And what better examples had the Catholics set the Münster men in the line of purity? From the ninth century down, as Bowden says, in his ‘Life of Hildebrand:’ ‘The infamies prevalent among the clergy are to be alluded to, not detailed.’ The open licentiousness of the popes was appalling. The popes of the fifteenth century were profligate and debased beyond belief. Innocent VIII publicly boasted of the number of his illegitimate children. Alexander was a monster of iniquity, who gave dispensations for crimes that cannot be written. Baronius says that the vilest harlots domineered in the papal see, at their pleasure changed sees, appointed bishops, and actually thrust into St. Peter’s chair their own gallants, false popes. Take simply the case of John XII Bowden wrote: ‘The Lateran palace was disgraced by becoming a receptacle for courtezans; and decent females were terrified from pilgrimages to the threshold of the Apostles, by the reports which were spread abroad of the lawless impurity and violence of the representative and successor of two others equally vile. But these were no worse than Sixtus IV, who erected a house of ill-fame in Rome, the inmates of which, according to Dr. Jortin, ‘paid his holiness a weekly tax, which amounted sometimes to 20,000 ducats a year.’ The purest spirits in the hierarchy blush to tell the hard narrative of monastic life in the sixteenth century, although it made pretension to spotless virtue. Archhishop Morton, 1490, accused the Abbot of St. Albans with emptying the nunneries of Pray and Sapnell of modest women and filling them with vile females. The clergy kept concubines openly from the pope down. Ten priests addressed a letter to the Bishop of Constance, asking permission to marry, confessing that their wicked mistresses had been their ‘scandal and ruin.’ He absolved them and others on the payment of five gulden; and Hottinger writes that the revenue from this source was 7,000 gulden. This was a full match for the obscenities of Münster. Such transactions in sacred life led these madmen to throw away all license in civil life.

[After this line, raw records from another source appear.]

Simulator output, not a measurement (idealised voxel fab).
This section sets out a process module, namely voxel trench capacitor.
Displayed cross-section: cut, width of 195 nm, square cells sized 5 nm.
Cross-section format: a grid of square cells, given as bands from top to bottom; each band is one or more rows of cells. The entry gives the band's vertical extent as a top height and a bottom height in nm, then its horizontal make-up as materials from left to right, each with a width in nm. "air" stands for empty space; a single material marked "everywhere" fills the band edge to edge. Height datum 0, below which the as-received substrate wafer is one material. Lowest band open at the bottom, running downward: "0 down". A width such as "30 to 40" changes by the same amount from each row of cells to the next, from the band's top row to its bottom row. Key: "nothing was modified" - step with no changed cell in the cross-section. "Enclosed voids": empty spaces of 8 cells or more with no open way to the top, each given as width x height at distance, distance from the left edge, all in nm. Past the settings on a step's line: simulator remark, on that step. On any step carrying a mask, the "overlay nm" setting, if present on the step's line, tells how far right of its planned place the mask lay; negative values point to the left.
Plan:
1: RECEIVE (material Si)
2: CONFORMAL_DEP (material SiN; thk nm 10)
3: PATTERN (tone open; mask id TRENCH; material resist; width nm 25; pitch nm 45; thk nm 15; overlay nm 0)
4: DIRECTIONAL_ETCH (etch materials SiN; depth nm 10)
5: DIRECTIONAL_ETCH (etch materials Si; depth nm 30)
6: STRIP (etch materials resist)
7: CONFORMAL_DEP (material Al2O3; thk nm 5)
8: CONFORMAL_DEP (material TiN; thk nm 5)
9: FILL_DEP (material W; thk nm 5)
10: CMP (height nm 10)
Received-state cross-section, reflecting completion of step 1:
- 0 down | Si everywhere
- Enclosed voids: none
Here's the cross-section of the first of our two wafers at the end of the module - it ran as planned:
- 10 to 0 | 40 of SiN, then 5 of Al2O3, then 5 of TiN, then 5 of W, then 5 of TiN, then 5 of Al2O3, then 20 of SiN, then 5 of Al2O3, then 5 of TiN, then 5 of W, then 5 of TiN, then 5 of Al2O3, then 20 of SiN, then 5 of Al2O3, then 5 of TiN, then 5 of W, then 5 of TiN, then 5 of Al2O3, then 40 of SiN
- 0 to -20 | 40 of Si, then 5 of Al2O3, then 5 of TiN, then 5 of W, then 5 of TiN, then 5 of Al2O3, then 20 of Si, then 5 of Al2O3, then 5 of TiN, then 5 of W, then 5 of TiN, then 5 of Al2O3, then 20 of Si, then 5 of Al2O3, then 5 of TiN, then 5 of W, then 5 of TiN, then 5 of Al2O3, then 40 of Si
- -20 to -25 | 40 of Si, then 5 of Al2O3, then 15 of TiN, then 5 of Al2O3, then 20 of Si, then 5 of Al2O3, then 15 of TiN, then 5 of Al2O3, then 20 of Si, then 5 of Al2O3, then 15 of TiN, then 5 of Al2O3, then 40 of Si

A word as to the nude indecencies of Münster must finish this chapter. People appeared naked at the baptistery and in public places. Where had they learned these revolting practices? For centuries the fanaticism of Rome had immersed all persons in a state of nudity. As far back as A.D. 347, the Ritual of Jerusalem required the candidates for baptism ‘to put off the garments wherewith they are clothed.’ Brenner, the great Catholic authority, says: ‘For sixteen hundred years the candidate for immersion was completely undressed.’ The Synod of Cologne, in 1280, carried this fanaticism to such an extent, that they decreed that an infant must have water poured upon its head in the name of the Trinity to save it from perdition, if dying, when but half-born. How like Lambecius, who blamed the Danes and Swedes for delaying baptism through ‘bashfulness and shame. . . . Since, formerly men and women laying aside their bashfulness, their whole bodies being entirely nude, were baptized in the presence of all; and that not by sprinkling, indeed, but by immersion or sinking them.’ These are the men [Catholics] who now shudder at Münster! These are the men who formerly put hundreds of thousands upon the rack, of every rank, ago and sex, to be tortured.

Rome practiced the same indecencies in flagellation, borrowed from the heathen feast of Lupercale, in which, according to Virgil and Plutarch, young noblemen walked through the streets naked, cutting themselves with whips and rods, in austerity, while sacrifices were burning to the gods. The same barbarity was practiced by Christian women in France, Mezaray being authority. For two centuries this flagellant madness ran through Bavaria, Austria, the Upper Rhine and Italy, nay, through Saxony itself. These morbid fanatics practiced all stages of undress, formed a brotherhood, swept in thousands through these lands, singing hymns, having revelations from angels and the Virgin, and with a letter from Christ himself, which they exhibited in their pilgrimages. Motley calls the Münster men, ‘Furious fanatics, who deserved the mad-house rather than the scaffold:’ and how much better were Catholics or Protestants, in practicing the same things? It is hardly worth while sending the Münster fiends to perdition alone, nolens volens, for unbearable beastliness. There was this difference between their butchery and the legal murders of Protestant and Catholic, called martyrdoms, namely: that theirs were acts of violence perpetrated in a religious craze or frenzy, while the others were the result of deliberate legislation, put on the statute-book, in that icy sublimity which dresses itself in the guise of human and divine law. But history will mete out to all these parties that tardy justice which will be honestly accepted by all in due time.